Kolkata GCT - Tata Steel Chess India 2019 (Day 2)
Day 2 results:
Day 2 Standings:
1) Magnus Carlsen (Norway) 10/12
2) Wesely So (USA) 7/12
3) Hikaru Nakamura (USA) 7/12
4) Ding Liren (CHN) 6/12
5) Anish Giri (NED) 6/12
6) Viswanathan Anand (IND) 6/12
7) Levon Aronian (ARM) 5/12
8) Pentala Harikrishna (IND) 5/12
9) Vidit Gujrathi (IND) 5/12
10) Ian Nepomniachtchi (RUS) 3/12
5 times World Champion Viswanathan Anand and current World Champion Magnus Carlsen kicked off day two proceedings of the historic Pink ball test match by ringing the bell at the Eden Gardens.
The focus then quickly turned to Bhasha Bhavan at the inconic National Library where a full house on a pleasant Saturday afternoon witnessed a thrilling round four that saw 4 of the 5 games end in decisive results. Indian superstars Vishy Anand and Harikrishna Pentala won their games while Vidit Gujrathi held Dutch number one Anish Giri to a draw.

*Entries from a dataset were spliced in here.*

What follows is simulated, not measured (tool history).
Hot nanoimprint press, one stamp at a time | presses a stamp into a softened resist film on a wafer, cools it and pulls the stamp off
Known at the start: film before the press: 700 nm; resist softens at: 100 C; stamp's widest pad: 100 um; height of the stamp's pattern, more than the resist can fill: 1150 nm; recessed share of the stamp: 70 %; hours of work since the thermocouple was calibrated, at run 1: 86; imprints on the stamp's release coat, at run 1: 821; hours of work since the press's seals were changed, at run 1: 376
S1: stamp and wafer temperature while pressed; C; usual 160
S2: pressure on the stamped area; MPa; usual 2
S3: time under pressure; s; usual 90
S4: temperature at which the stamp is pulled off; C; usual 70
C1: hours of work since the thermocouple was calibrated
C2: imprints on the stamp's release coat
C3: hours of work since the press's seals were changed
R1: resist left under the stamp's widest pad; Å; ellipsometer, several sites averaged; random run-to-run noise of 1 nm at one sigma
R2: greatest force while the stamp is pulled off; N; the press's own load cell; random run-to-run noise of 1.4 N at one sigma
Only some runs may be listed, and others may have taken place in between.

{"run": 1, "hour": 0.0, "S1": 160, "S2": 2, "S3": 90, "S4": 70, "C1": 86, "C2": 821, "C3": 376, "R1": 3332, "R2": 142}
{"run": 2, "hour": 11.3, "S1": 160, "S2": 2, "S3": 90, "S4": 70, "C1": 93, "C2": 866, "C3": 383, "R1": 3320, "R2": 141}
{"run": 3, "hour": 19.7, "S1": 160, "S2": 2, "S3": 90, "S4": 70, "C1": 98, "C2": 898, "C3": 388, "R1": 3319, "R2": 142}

Harikrishna Pentala scored the first win of the day as he beat Russian star Ian Nepomniachtchi.
Harikrishna played the Rossolimo variation against Ian’s Sicilian. True to his style, Harikrishna slowly and gradually improved his position until the middlegame. In a somewhat minus position, Nepomniachtchi committed a howler and blundered with knight to d7 on the 27th move. He then won two rooks for a queen and converted gracefully.
Indian superstar Viswanathan Anand delighted the home crowd by beating Levon Aronian of Armenia. Anand employed the Italian opening against Aronian’s king-pawn response. He then push his pawns up the board to put pressure and gain space. Anand’s continuous pressure took a toll on Aronian’s time. In a somewhat balanced position, Aronian blundered on move 34 having just 20 seconds on his clock. Anand spotted the tactic that won a piece and romped home 15 moves later.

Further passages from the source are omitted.